Development of the underutilized Niagara Falls International Airport is critical to plans to turn Niagara Falls into a world-class tourist destination, the head of the Niagara Falls Redevelopment Corp. says.
Consequently, Edwin A. Cogan, the Canadian businessman heading the redevelopment effort, said last week, the airport is becoming the group's No. 1 priority.
"I believe within 10 years the American side can surpass the Canadian side," in part because of the airport, Cogan said, but only if the opportunity is seized now.
He believes what local leaders have long held -- that development of the airport is crucial to creating a vital local economy.
The airport's long runway enables it to accept the size planes that transport international visitors as well as goods, said Charles P. Steiner, president of the Niagara Falls Area Chamber of Commerce.
The airport's proximity to American and Canadian highway systems links it to many major population centers within 500 miles, or one day's drive, Cogan noted, making it a natural candidate to become a freight transportation hub.
Developing the cargo potential has figured in every airport study done in the past 25 years, Steiner said, but so far efforts to execute the concept have fallen short.
Steiner said maybe Cogan and his team, with their experience and expertise in transportation and airports, can pull it off.
Cogan and Brian A. Meilleur, president of the Niagara Falls Redevelopment Corp., recently negotiated a settlement in an $800 million dispute at Toronto's Pearson International Airport.
Meilleur said the negotiations required a thorough knowledge of all aspects of airport operations.

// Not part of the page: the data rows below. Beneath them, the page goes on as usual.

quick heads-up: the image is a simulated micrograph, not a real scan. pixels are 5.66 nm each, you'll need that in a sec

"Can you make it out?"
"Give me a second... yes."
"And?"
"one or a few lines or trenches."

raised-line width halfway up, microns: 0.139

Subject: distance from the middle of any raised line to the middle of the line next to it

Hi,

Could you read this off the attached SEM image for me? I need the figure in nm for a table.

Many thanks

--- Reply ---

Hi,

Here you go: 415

"It's mind-boggling what an airport does for a city. It's not just . . . jobs. It's the movement of goods and people," Meilleur said.
At stake for Cogan is the $130 million or more his group has promised to invest over the next eight years to turn Niagara Falls into a world-class tourist destination. In part, he wants to make it easy for the huge market of Asian tourists to get here to enjoy the entertainment and accommodation facilities he plans to develop. He envisions $399 packages, including air fare and accommodations, to fill hotels in the height of the winter off-season.
Freight also is a growing business, and freight creates manufacturing jobs, he said.
Steiner said possible spinoffs include development of warehousing and assembly facilities around the airport.
Cogan said he already has been asked to look into development of an airport in St. Catharines, Ont.
"We don't have to go out and build other airports. We have this piece," Steiner said. "It doesn't have to be duplicated. We have it."
Cogan said his group has been having some positive talks with officials of the Niagara Frontier Transportation Authority, dominated by Erie County interests that Niagara County leaders have accused of allowing the Niagara Falls Airport to wither and die.
Cogan said his group wants to manage and operate the airport. Niagara County Legislator Lee Simonson, R-Lewiston, believes the county could gain control of the airport from the NFTA if it had a plan and an operator like the Cogan group.